I feel like this week’s material was sort of like a reality check.
Latin American is repeatedly described as being countries that are CURRENTLY infused with instability, poverty, crimes etc. So I guess what I found surprising was the reminder that not only have these situations existed for years but also the raging violence people went through. We learned that many nations went through coups that were perpetrated by right political groups in an attempt to overthrow socialist leaders, resulting in immense brutality.
In Dawson’s “Latin America Since Independence: A History with Primary Sources” it reads something along the lines that it was common to see the oppression of groups from authoritarian regimes throughout Latin America.
- An example being the coup in 1973 committed by Pinochet where the country was put under military control.

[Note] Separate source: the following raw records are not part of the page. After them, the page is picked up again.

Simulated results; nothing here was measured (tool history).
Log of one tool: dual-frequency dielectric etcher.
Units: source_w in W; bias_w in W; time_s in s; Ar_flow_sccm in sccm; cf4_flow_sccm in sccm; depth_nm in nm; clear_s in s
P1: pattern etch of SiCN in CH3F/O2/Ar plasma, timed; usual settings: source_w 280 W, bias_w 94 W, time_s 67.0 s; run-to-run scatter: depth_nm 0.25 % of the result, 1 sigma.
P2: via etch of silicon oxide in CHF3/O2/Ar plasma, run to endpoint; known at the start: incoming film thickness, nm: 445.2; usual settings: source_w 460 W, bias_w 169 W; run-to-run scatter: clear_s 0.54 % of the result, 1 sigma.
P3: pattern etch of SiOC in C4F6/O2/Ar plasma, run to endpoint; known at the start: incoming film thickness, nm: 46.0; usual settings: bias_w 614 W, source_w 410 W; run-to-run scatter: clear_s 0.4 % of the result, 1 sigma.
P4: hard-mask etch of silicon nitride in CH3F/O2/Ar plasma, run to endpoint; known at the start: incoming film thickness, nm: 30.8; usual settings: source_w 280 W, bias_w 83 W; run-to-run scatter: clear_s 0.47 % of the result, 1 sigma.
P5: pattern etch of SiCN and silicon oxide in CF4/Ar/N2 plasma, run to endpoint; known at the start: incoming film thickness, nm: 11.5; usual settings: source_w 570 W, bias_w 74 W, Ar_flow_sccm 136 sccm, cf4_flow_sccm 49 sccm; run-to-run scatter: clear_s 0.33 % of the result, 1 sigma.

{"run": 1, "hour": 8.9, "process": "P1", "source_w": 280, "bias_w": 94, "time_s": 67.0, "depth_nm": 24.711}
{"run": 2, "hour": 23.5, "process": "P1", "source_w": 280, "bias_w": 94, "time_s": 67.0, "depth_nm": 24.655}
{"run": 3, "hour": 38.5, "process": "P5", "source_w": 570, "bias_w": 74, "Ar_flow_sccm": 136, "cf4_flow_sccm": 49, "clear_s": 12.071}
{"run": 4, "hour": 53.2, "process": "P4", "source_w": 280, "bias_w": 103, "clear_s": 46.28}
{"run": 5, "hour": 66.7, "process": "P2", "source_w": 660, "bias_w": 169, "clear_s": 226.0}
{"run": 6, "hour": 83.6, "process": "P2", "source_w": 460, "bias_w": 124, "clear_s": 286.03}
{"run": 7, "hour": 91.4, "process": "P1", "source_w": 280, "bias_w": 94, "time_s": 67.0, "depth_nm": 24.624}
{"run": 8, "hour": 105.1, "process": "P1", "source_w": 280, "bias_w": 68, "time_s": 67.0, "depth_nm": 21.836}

- Or the massacre that occurred in 1968 where shot a gathering of unarmed student protesters
Though there were attempts to seize controls of governments by socialist revolutionaries as well, I find it interesting to learn about the motivations of some of the coups from rightists. Particularly how the United States encouraged such actions, with a common reason, the fear of communism.
On another note, maybe it’s because my family is from Venezuela, but I find it interesting how despite Marcos Perez Jimenez being a dictator known because of the forced oppression, his time in power also was a time of immense modernity. It was during his rule that Venezuela became modernized, building highways and cities. After Perez Jimenez there was a time of peace and democracy until the coup in 1992 by Hugo Chavez. He was a military Bolivarian revolutionist with socialist ideals that took power of Venezuela, and his government still holds power, now referred to as the Venezuelan crisis. Anyways, I mention this because I noticed that many of the processes of oppression that were mentioned were from the right, not including the guerrillas and Sendero Luminoso, and I thought this example provides a good contrast, though it is fairly more recent in comparison.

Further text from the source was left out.